[comp.soft-sys.andrew] problem with console, help

bill@allegra.tempo.nj.att.com (Bill Schell) (08/21/90)

Has anyone else had problems like the following under patch level 6?

I just put up andrew from scratch (patch level 6).  All seems to work
fine except console and help.  When console is started, it will pause
for about two minutes only displaying "Initializing default.." in a
blank window. It then will work normally, after displaying

"console:<OpenConsoleSocket> gethostbyname failed  (12:54:00 PM )

in its text window.

Help does a similar thing.  After I type 'help'  it sits for a few minutes
and then prints out:

	"No 'localhost' found in host table; creating new window."

However, localhost is in my /etc/hosts as:
127.1           localhost loopback loghost

These look like they could be manifestations of the same problem.
Has anyone seen this before? BTW, I'm on a Sun-4 under 4.0.3.

Thanks,
	Bill Schell
	AT&T Bell Labs, Murray Hill, NJ
	bill@research.att.com

gk5g+@ANDREW.CMU.EDU (Gary Keim) (08/21/90)

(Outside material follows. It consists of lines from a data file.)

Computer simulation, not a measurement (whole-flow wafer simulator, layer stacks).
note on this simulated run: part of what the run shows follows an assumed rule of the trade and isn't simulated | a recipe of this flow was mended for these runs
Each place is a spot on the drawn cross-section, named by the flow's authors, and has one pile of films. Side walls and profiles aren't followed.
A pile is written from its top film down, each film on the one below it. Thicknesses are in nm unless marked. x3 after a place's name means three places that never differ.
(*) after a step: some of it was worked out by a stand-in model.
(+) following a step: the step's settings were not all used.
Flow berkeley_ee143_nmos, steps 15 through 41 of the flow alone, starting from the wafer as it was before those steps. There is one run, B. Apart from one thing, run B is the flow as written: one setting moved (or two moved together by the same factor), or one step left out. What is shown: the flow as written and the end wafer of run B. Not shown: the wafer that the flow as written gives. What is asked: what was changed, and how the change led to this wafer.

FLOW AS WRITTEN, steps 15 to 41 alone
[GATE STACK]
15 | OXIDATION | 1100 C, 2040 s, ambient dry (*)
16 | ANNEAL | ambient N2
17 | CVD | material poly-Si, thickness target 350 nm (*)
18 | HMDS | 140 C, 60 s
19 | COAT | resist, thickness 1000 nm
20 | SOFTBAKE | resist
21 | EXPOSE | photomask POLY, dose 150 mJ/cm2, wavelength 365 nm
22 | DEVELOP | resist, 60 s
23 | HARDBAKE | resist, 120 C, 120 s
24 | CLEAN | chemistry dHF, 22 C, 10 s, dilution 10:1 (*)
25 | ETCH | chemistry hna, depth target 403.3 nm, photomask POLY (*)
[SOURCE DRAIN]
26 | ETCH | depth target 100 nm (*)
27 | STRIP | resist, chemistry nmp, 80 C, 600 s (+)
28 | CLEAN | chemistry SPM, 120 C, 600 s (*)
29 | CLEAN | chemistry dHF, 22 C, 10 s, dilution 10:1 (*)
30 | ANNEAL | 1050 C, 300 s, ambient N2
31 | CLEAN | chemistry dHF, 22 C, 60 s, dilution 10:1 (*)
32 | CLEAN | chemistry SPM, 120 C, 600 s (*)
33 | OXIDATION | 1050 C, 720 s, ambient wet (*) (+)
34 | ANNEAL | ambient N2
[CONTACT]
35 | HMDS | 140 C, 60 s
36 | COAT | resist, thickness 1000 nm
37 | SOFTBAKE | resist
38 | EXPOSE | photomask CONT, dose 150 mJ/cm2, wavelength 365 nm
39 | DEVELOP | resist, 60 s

I think this is a resolver problem.  From andrew/README:


    RESOLVLIB denotes the full path of the domain name resolver
    library.  It is used only if RESOLVER_ENV is defined, which it
    is unless your system.h or site.h file undefines it.  The
    default value (the empty string) is useful if the resolver code
    is in your libc.a.  If the resolver code is in a separate
    library, such as /usr/lib/libresolv.a, that name should be the
    definition for RESOLVLIB; define it in your site.mcr file.

Did you set RESOLVLIB?

Gary Keim
ATK Group

Craig_Everhart@TRANSARC.COM (08/21/90)

The RESOLVER_ENV and RESOLVLIB stuff are known sources of configuration
errors, but I don't think that this one is there.  That is, Andrew
doesn't provide its own version of gethostbyname(); it uses whatever one
is in the libraries linked to it.  (That being said, there is usually a
gethostbyname() in the resolver libraries, and you may need to set
RESOLVLIB correctly if you're a site that expects the name resolver to
work.)

> "console:<OpenConsoleSocket> gethostbyname failed  (12:54:00 PM )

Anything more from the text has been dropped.